This week I went to a meeting to discuss the opportunity to do some volunteer work for a really great NGO here in Dili. I was excited. I put on a decent work shirt (with a collar), a skirt, a pair of sandals that aren’t jandals and even a bit of lipstick and mascara. I’d had a good read about what they do, checked out the GPS about where they are. All pretty standard behavior.
And then I was late.
I am never late.
Unless I intend to be, which has more to do with my antisocial nature and general avoidance of certain gatherings, and less to do with my breeding. My sisters, my children, we are all early. Chronically, habitually, without fail, early. Blame our dad. He’d have us at family events hours early. We once flew back from the UK and checked in so promptly that we managed to get on a completely different flight…4 hours before check in had even opened. He once took a visitors’ bag and put it at the door 45 minutes before her taxi came cos he didn’t want her to be late. We used to lie to him about what time things were so he’d cut us some slack. We were still always early.
Here’s the thing you eventually work out about having a “thing” about time. It’s not comfortable. It’s not serene or calm. It’s actually a quite troubling and fairly painful indicator of anxiety. We all laugh about it, but really having that burning pit in your stomach cos you’re worried you’ll be late, or they’ll be late, or you’ll be late cos you can’t find the place, or there’ll be an accident you can’t avoid and you’ll be late, or I don’t know, aliens may take you away for some anal probing and you’ll be late….whatever scenarios surge in your head about being late, the whole thing just isn’t that much fun.
And then, I’m on my scooter, the sun’s shining and I’m riding along the water front, it smells of salt and heat, and that young guy on his scooter in front of me who smells a lot like Bulgari! There’re a few things in my head, but nothing like the usual cacophony of a million scenarios. I can see the scooters in front of me, I can smell the air, I’m hearing the rumble of trucks coming way too close, I can taste the little beads of sweat on my lips. I’m very conscious. Very awake.
And I arrive at the office 5 minutes late and I don’t care! There’s no panic. No heart beating too fast. No over thinking about how I should have left earlier…or travelled faster.
I am late. And it’s ok.
This is the lesson.
I’m washing the dishes and it takes 20 minutes and that’s ok. I get to look out the window at the dusk and the sun racing its way to the horizon. And I’m rinsing out my undies and t-shirts and I get water all over myself and the floor and that’s ok. The water feels cool against my hot skin and you can never wash a bathroom floor too much. And there’s a street parade that’s blocked off the road to our place when we’re trying to get home and that’s ok too. There’s nothing predictable about the journey from x to y in Dili, and there’s so much joy in a parade.

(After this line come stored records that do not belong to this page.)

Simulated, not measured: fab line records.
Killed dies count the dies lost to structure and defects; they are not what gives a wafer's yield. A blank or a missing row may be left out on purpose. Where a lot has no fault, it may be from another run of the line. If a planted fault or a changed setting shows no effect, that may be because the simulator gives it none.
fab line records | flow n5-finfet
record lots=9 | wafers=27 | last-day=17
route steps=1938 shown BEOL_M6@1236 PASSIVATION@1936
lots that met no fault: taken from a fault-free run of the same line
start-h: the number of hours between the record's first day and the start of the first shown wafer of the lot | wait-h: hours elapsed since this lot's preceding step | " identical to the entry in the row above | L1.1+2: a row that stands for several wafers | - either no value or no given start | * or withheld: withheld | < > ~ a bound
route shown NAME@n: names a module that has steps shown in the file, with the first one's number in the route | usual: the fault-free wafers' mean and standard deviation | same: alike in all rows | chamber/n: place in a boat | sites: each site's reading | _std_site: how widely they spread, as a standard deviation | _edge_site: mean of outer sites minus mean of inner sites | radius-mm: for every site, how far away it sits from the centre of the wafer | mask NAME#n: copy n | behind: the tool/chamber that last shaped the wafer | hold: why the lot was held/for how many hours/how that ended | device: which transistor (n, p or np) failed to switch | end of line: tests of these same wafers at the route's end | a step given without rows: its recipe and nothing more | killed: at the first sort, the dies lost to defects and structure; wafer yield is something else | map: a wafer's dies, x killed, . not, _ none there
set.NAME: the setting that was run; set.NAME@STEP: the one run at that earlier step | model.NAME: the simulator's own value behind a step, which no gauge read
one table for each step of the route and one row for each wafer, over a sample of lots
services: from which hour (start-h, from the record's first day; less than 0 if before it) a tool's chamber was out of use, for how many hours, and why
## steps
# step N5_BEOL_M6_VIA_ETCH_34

We went to get our Timor Leste drivers’ licenses today. A complex business that included specific colour folders (yellow), special ID photos on a specific background (red), a form that wanted to know eye colour (black or brown) and a 90 minute wait at Hera (20 minutes over the hill from DilI). My number is called, 30, we started at 16, and I go to the counter to be told that the boss who does the translation for foreigner licenses is away today and come back tomorrow, or really any other time but just not now.
Nothing happens. My head doesn’t explode. I don’t feel a rush of rage or even just a tiny tickle of annoyance. If “righty ho” was an emotion that’s what I feel.
I’ve been worried that I’ll hit the wall. There’s hushed talk about volunteers who go a bit troppo and can’t bear the heat and the dust and the NOISE (god, the noise) and that they seek out a quick trip home to refresh themselves some time during their assignment. They come back perky but possibly just counting down the days until it’s all over. And I guess the joy of writing this down means that if in fact I do go a bit bonkers and need respite you can all say we told you so. But right now, I’ve never felt calmer, never felt more serene, never felt more present and like some newly anointed acolyte to the concept of island time just really really grateful for the lesson.